Carli Lloyd, Alex Morgan, Megan Rapinoe, Becky Sauerbrunn and Hope Solo, five of soccer’s biggest stars, filed a lawsuit on behalf of the women’s national team against the U.S. Soccer Federation on Wednesday. The lawsuit is seeking equal pay for equal work and demanding an investigation into discriminatory practices. Citing figures from the USSF’s 2015 financial report, the complaint argues that players on the women’s national team earned nearly one-fourth that of what the men’s team earned, even though the women’s team made more money. ESPN reported that the women’s team generated nearly $20 million more than the men’s national team last season.
The complaint states “There are no legitimate, non-discriminatory reasons for this gross disparity of wages, nor can it be explained away by any bona fide seniority, merit or incentive system or any factor other than sex.” While we’ve not seen this complaint and can’t comment on the specifics of it, we’re disappointed about this action,” said the U.S. Soccer Federation in a statement. “We’ve been a world leader in women’s soccer and are proud of the commitment we’ve made to building the women’s game in the United States over the past 30 years.”

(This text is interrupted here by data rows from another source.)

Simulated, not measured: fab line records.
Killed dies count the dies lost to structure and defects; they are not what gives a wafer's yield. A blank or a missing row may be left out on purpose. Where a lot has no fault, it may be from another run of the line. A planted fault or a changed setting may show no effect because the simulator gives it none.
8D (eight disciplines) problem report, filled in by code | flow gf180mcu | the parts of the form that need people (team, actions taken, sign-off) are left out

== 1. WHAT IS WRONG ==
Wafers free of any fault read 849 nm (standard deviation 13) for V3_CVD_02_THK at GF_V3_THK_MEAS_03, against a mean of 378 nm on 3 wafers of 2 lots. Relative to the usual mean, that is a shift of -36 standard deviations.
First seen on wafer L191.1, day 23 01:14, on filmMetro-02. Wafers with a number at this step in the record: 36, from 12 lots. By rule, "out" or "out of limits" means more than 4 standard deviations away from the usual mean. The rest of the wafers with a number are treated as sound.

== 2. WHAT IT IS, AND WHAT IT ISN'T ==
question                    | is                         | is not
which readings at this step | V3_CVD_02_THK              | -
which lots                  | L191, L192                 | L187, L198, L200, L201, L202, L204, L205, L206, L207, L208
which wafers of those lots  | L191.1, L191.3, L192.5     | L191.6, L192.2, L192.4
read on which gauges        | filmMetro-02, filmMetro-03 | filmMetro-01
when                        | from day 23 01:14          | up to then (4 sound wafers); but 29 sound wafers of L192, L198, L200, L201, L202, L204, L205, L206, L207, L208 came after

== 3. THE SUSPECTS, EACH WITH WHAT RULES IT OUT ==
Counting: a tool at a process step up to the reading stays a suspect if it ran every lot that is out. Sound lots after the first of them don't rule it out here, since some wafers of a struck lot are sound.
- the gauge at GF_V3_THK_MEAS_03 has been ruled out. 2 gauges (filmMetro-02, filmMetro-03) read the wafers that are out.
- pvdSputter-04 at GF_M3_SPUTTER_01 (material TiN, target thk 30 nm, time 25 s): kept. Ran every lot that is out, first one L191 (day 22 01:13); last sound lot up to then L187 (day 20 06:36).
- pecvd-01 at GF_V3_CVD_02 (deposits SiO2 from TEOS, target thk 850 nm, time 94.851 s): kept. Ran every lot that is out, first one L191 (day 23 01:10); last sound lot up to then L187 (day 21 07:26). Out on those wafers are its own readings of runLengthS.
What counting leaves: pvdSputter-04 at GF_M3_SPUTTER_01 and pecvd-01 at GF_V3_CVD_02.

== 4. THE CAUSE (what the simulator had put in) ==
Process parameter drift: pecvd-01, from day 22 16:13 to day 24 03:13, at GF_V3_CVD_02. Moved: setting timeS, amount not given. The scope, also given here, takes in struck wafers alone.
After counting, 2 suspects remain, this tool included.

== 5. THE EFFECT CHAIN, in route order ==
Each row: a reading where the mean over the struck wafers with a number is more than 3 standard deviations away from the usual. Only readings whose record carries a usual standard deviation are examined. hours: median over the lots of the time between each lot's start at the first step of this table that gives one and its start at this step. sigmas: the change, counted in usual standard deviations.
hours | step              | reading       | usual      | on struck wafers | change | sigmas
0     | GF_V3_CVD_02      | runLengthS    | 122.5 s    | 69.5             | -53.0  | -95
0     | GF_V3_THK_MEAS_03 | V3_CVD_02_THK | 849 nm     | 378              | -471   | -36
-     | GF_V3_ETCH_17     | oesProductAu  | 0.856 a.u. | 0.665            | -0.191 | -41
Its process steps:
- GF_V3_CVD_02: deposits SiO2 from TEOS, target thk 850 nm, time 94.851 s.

The complaint comes less than a year after the women won the World Cup for the third time, something the men’s team has never done. “The numbers speak for themselves,” Solo said. “We are the best in the world, have three World Cup championships, four Olympic championships, and the [men] get paid more to just show up than we get paid to win major championships.”
This is not the first time the USWNT has brought up issues of gender discrimination. It became national news when the USWNT refused to play a World Cup Victory friendly match against Trinidad and Tobago on poor quality field turf after the poor field led to Rapine tearing her ACL in her right knee. The women even had to play on turf, instead of natural grass, for the World Cup, while the USMNT hasn’t played on a turf field in the United States since 2014. The women, on the other hand, played less than 70 percent of their games in the U.S. on grass in the same time frame.
“We want to play in top-notch, grass-only facilities like the U.S. men’s national team,” Morgan said. “We want to have equitable and comfortable travel accommodations and we simply want equal treatment.”